A quiet revolution is sweeping through automotive in-vehicle, vehicle-to-vehicle, and vehicleto- infrastructure communications and networking. Companies as well as standards organizations continue to successfully tackle major design challenges, such as the adoption of hardware and software approaches to meet demanding bandwidth, fault-tolerance, determinism, and reliability requirements.
In fact, there’s marked improvement among a number of communications and control protocols, both hardware and software. These include FlexRay, Controller Area Network (CAN), the Japan Automotive Software Program ARchitecture (JASPAR), the Local Interconnect Network (LIN), the Society of Automotive Engineers (SAE) J1850, the AUTomotive Open System ARchitecture (AUTOSAR), the Media-Oriented Systems Transport (MOST), and the FireWire (1394) standard. The MOST protocol is finding its way into more automotive infotainment systems, mainly in European cars (see “The Line Between Telematics And Infotainment Blurs Even Further”). It isn’t on the road yet, but Toyota is using a 25-Mbyte/s version of MOST in its Prius. Release of the MOST specification Rev. 3 for 150-Mbit/s networks is expected soon.

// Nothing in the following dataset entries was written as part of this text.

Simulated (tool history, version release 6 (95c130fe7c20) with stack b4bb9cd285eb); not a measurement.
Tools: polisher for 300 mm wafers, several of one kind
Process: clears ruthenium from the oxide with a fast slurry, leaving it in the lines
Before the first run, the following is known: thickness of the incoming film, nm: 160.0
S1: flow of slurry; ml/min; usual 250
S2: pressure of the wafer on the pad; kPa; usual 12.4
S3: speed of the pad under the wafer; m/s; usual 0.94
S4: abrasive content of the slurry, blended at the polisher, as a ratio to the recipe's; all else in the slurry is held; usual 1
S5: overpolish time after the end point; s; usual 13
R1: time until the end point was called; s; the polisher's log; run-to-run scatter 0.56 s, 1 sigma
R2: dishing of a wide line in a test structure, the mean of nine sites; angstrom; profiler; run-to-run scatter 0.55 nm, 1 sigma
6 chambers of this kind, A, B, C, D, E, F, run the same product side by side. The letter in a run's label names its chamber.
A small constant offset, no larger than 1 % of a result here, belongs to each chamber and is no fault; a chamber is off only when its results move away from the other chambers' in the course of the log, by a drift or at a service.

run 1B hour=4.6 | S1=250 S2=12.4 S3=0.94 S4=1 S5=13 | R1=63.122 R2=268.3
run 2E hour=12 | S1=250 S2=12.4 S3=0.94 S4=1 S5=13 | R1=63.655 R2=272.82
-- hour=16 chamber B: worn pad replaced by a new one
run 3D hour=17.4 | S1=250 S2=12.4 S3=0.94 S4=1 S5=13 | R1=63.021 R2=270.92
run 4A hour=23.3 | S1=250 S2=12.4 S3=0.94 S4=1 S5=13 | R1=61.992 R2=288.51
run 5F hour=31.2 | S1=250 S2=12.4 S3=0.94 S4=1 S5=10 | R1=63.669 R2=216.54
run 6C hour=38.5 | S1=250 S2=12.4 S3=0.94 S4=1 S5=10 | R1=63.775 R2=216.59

As for body, powertrain, chassis, and other controls, no one protocol and architecture can be considered as a “one size fits all” solution. Quite often, combinations and refinements of these approaches prove valuable in providing flexibility and meeting automotive control and communications needs. For example, JASPAR was recently adopted for the upcoming version of FlexRay targeting next-generation in-car networks. The FlexRay Consortium will incorporate a JASPAR technical proposal in the main modification points of FlexRay’s Protocol Specification V3.0 and the Physical Layer Specification V3.0, to be released in the 2009/2010 timeframe.
FlexRay continues to serve as a major backbone for automotive applications (Fig. 1). German and Japanese OEMs decided to adopt FlexRay in their car networks. In fact, the first vehicles to commercially use the FlexRay protocol are BMW’s flagship X5 sport utility vehicles (SUVs) and its 7 series of cars.
FlexRay defines a dual-channel 10-Mbit/s data structure. Each channel can be used to implement a redundancy mechanism in a standalone manner, for an aggregate data rate of 20 Mbits/s.
Core members of the FlexRay Consortium (BMW, General Motors, Volkswagen, Daimler-Chrysler, Bosch, Freescale Semiconductor, and NXP Semiconductor) expect FlexRay to become the standard for advanced powertrain, chassis, and x-by-wire automotive systems, even though it presently costs more than the widely used 1-Mbit/s CAN protocol. Most members feel FlexRay will integrate with other protocols rather than replace them.
“FlexRay was originally designed for fault tolerance and redundancy. Now it is also being used for bandwidth where greater bandwidth can be achieved with other networks like CAN,” says Jens Eltze, principal technical application engineer for NEC Electronics America’s Automotive Strategic Business Unit.
“There’s a natural reluctance on the part of some automakers to adopt a standard based on a new technology like FlexRay, FireWire, etc. They don’t want to take a chance that it may or may not succeed until others join in,” says Dave Stone, marketing manager for NEC Electronics America’s Automotive Strategic Business Unit.
BRIDGING THE GAP
Some IC chip manufacturers are trying to narrow the costdifferential margin between FlexRay and CAN. Austria Microsystems (AMS) and TTTech Automotive are joining forces to develop lower-cost FlexRay transceiver devices. They plan to intensify their R&D efforts to create FlexRay automotive networking nodes.
The goal of the joint effort is to improve the reliability of invehicle data communication and reduce costs. For instance, optimized FlexRay topologies could integrate a larger number of nodes. In addition, the companies designed a bit re-shaper circuit that will let automotive OEMs and tier 1 suppliers reduce cabling costs by using less costly wiring types. Both companies also plan to collaborate in creating test processes for the FlexRay chips.
“The price of FlexRay chips will come down to mitigate the large cost differential between FlexRay and CAN implementations,” says Toni Versluij, senior director and general manager in the Business Line Automotive Safety & Comfort Unit at NXP Semiconductors.
NXP introduced the first FlexRay transceiver IC, the TJA 1080A, in 2006. The TJA1081 and TFA1082 node transceivers soon followed (Fig. 2). There’s also the TJA1085 active star coupler. NXP has shipped 1 million FlexRay transceivers that comply with the physical layer. The company has been a supplier of FlexRay chips, as well as CAN and LIN, for over a decade.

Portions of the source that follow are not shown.